Many cryptographic protocols, like Diffie-Hellman and SPAKE2, require a way to choose a uniformly random scalar from some prime-order range. Why? What is the best way to do this?

What (is a scalar)?

Classic Diffie-Hellman Key Exchange starts with each side chosing a random scalar. This is kept secret, but is used to derive a "public ephemeral element" that is sent to the other side. It is also used upon the peer's ephemeral element to build the shared secret element, from which the final secret key is derived. SPAKE2, as a modified DH protocol, relies on this secret random scalar too.

Scalars are basically integers in a specific range, bounded by the order of an Abelian group, and the order is generally a big prime number P. To be precise, scalars are "equivalence classes of integers modulo P", meaning that you're choosing a class of integers, all of which are equal to each other if your idea of "equal" is modulo P. If P is 5, then one such equivalence class is the integers 2, 7, 12, -3, -8, -13, etc. Each of these classes can be represented by a single member, which is an integer between 0 and P, so we usually pretend that scalars are just integers with the constraint that 0 <= x < P. We say "2" instead of "the class that includes 2, 7, 12, etc".
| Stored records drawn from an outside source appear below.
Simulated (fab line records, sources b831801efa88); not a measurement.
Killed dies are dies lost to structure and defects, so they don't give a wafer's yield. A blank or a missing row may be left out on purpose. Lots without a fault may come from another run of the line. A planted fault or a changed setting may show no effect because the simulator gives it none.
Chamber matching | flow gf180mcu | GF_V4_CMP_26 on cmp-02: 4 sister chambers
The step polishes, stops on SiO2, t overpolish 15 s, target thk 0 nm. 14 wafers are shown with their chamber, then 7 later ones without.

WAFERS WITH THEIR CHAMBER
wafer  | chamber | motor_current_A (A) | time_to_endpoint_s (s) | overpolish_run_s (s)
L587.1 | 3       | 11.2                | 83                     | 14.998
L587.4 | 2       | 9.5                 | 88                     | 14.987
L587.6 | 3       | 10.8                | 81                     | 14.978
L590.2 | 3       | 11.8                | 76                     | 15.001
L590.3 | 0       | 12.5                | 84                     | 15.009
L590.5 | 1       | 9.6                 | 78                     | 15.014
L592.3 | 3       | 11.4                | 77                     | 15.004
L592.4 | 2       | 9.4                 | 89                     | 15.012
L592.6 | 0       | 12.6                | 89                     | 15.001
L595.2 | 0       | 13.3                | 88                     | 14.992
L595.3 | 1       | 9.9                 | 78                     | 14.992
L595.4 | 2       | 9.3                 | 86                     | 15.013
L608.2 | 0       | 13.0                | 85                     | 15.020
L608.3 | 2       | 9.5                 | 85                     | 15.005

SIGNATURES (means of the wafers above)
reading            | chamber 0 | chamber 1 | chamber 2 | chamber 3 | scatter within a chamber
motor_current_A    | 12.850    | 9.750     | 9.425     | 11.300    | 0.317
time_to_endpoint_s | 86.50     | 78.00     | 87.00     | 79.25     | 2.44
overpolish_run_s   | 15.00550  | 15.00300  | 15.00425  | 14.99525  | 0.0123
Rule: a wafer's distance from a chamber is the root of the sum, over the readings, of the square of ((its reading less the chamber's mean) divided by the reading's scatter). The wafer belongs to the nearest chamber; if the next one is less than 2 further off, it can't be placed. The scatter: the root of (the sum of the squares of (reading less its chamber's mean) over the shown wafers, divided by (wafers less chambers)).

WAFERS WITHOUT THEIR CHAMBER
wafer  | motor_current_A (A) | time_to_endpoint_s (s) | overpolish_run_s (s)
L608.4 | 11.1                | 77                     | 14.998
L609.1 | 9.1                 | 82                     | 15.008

Also note: there is some confusion, at least in my mind, about the precise range of scalars. Some references (including the original SPAKE2 paper) say Zp, which means any positive integer less than P (0 <= x < P). The Handbook of Applied Cryptography section on Diffie-Hellman (protocol 12.47, page 516) says scalars should be 1 <= x <= P-2 (excluding both 0 and -1). I'm pretty sure that 0 is a bad choice: in DH it will cause the resulting shared element to always be the same thing (the identity element), independent of the other party's message. It's a bit like a weak key in symmetric ciphers. But P is huge, so the chance of accidentally getting a scalar of 0 (or any other specific value) is effectively nil. As long as the protocol only uses scalars from trusted sources (i.e. ourselves, not the network), we don't need to worry about it.

So for simplicity, I'll define our task to be generating an integer x, where 0 <= x < P for some large (prime) P, such that the value is uniformly randomly distributed in that range (all values are equally likely).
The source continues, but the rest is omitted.